Search code examples
solrsolrj

Strange Behavior with ConcurrentUpdateSolrServer Class


I'm using Solrj to index some files but I've noticed a weird behavior using the ConcurrentUpdateSolrServer Class. My aim is to index files very fastly (15000 documents per seconds).

I've set up one Solr instance on a distant Virtual Machine (VM) on Linux with 8 CPUs and I've implemented a java program with Solrj on my computer using Eclipse. I will describe both scenarios I've tried in order to explain my problem :

Scenario 1 :

I've run my java program using eclipse to index my documents defining my server with the adress of my VM like that :

String url = "http://10.35.1.72:8080/solr/";
ConcurrentUpdateSolrServer server = new  ConcurrentUpdateSolrServer(url,4000,20);

And I've added my documents creating a java class that extends Thread doing that :

@Override
public void run(){
SolrInputDocument doc = new SolrInputDocument();
/*
 * Processing on document to add fields ...
 */
UpdateResponse response = server.add(doc);

/*
 * Response's Analysis 
 */

But to avoid to add documents in a sequential way, I've used an Executor to add my documents in a parallel way like this :

Executor executor = Executors.newFixedThreadPool(nbThreads);
for (int j = 0; j < myfileList.size(); j++) {
     executor.execute(new myclassThread(server,new myfileList(j)));
}

When I run this program, the result is fine. All my documents are well indexed in the solr indexes. I can see it on the solr admin :

Results :
numDocs: 3588
maxDoc: 3588
deletedDocs: 0

The problem is that indexing performances are very low (slow indexing speed) compared to an indexing without using solrj and an indexing on the VM. That's why, I've created a jar file of my program to run it on my VM.

Scenario 2 :

So, I've generated a jar file with eclipse and run it on my VM. I've change the server's url like this :

String url = "http://localhost:8080/solr/";
ConcurrentUpdateSolrServer server = new  ConcurrentUpdateSolrServer(url,4000,20);

I've run my jar file like this with the same documents collection (3588 documents with unique id):

java -jar myJavaProgram.jar

And the result on the Solr Admin is :

Results :
numDocs: 2554
maxDoc: 3475
deletedDocs: 921

This result depend of my thread setting (for Executor and SolrServer). To finish, not all the documents are indexed but indexing speed is better. I guess that the adding of my documents is too much fast for Solr and there are some losses.

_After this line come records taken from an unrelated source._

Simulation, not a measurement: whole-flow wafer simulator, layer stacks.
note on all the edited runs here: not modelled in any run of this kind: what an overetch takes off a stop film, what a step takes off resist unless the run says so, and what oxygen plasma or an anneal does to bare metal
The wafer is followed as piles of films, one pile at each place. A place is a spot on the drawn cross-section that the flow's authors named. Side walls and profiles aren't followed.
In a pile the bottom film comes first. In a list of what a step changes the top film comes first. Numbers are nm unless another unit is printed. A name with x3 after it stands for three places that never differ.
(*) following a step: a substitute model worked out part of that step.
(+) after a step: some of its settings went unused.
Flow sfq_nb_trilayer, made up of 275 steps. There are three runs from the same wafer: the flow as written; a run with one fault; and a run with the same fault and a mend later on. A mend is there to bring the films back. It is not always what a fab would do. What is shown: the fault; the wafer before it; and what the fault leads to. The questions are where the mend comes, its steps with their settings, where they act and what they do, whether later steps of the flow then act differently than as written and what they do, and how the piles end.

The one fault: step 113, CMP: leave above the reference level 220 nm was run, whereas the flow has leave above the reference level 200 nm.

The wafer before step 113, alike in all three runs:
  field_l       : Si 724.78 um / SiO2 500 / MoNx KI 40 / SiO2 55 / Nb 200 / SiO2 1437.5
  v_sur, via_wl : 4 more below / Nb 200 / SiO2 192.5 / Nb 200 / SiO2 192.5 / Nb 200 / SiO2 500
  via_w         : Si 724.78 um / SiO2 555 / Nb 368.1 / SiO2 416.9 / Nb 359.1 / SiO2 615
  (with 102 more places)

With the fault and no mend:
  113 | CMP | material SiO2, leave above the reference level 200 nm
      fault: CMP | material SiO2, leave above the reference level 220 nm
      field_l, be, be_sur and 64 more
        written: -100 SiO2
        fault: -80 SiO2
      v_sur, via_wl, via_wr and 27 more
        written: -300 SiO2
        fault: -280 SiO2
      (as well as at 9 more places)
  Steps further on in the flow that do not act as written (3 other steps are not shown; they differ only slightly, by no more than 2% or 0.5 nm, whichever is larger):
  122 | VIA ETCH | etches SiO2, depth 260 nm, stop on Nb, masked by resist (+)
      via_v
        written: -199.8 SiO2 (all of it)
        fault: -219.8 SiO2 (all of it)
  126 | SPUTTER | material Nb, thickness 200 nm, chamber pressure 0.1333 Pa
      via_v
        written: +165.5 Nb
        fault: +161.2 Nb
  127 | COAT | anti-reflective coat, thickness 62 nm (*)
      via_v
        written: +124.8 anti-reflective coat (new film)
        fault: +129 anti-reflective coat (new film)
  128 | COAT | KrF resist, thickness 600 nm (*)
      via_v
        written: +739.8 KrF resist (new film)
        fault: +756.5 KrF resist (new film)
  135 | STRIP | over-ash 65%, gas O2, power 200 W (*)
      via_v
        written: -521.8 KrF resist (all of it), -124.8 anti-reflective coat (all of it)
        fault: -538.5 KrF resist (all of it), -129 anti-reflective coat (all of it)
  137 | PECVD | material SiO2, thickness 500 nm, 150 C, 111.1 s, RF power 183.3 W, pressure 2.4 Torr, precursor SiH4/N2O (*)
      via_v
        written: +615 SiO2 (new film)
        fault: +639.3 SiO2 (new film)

I didn't succeeded to find the right setting of my threads. No matter if I set plenty or few threads, in any case, I have losses.

Questions :

  • Does anyone have heard a problem with the ConcurrentUpdateSolrServer Class ?
  • Is there an explanation of these losses ? Why all my documents are not indexed in the second scenario ? And why some documents are deleted even they have a unique key ?
  • Is there a proper way to add documents with Solrj in a parallel way (not sequential) ?
  • I've seen another Solrj class to index the data : EmbeddedSolrServer. Does this class allow to improve the indexing speed or is safer than ConcurrentUpdateSolrServer to index data ?
  • When I analyse the response of the add() method, I've notice that the result is always OK (response.getstatut()=0) but it's not the true because my documents are not well indexed. So, is it a normal behavior of this add() method or not ?
  • To finish, if someone can advise me on the way to index data very fastly, I will appreciate a lot ! :-)

Edit :

I've tried to slow down my indexing speed using Thread.sleep(time) between each call of the add() method of the ConcurrentUpdateServer.

I've tried to commit() after each call of the add() method of the ConcurrentUpdateServer (I know that is not a good solution to commit at each adding but it was to test).

I've tried to not use Executor to manage my threads and I've created one or several static threads.

After testing these several strategies to index my document collection, I've decided to use the EmbeddedSolrServer class to see if the results are better.

So I've implement this code to use the EmbeddedSolrServer :

 final File solrConfigXml = new File( "/home/usersolr/solr-4.2.1/indexation_test1/solr/solr.xml" );
 final String solrHome = "/home/usersolr/solr-4.2.1/indexation_test1/solr";
 CoreContainer coreContainer;
    try{
        coreContainer = new CoreContainer( solrHome, solrConfigXml );
    }catch( Exception e ){
        e.printStackTrace( System.err );
        throw new RuntimeException( e );
    }
    EmbeddedSolrServer server = new EmbeddedSolrServer( coreContainer, "collection1" );     

I added the right JARs to make it work and I succeeded to index my collection.

But, after these tries, I still get in trouble with the behavior of Solr... I still have the same losses.

Result :
Number of documents indexed :2554

2554 docs / 3588 docs (myCollection) ...

I guess that my problem is more technical. But my computing knowledge stops there ! :( Why do I get some losses when I index my documents on my VM while I don't have these losses when I execute my java program from my computer ?

Is there a link with Jetty (maybe it cannot absorbe the input stream ?) ? Are there some components (buffers, RAM overflow ?) that have some limits on Solr ?

If I'm not enough clear about my problem, please, tell me and I'll try to make it clearer.

Thanks

Corentin


Solution

  • It was just a mistake in my code. My files were not read in the same order on my computer and on my VM. So the problem's causes don't come from Solr. It is because of me.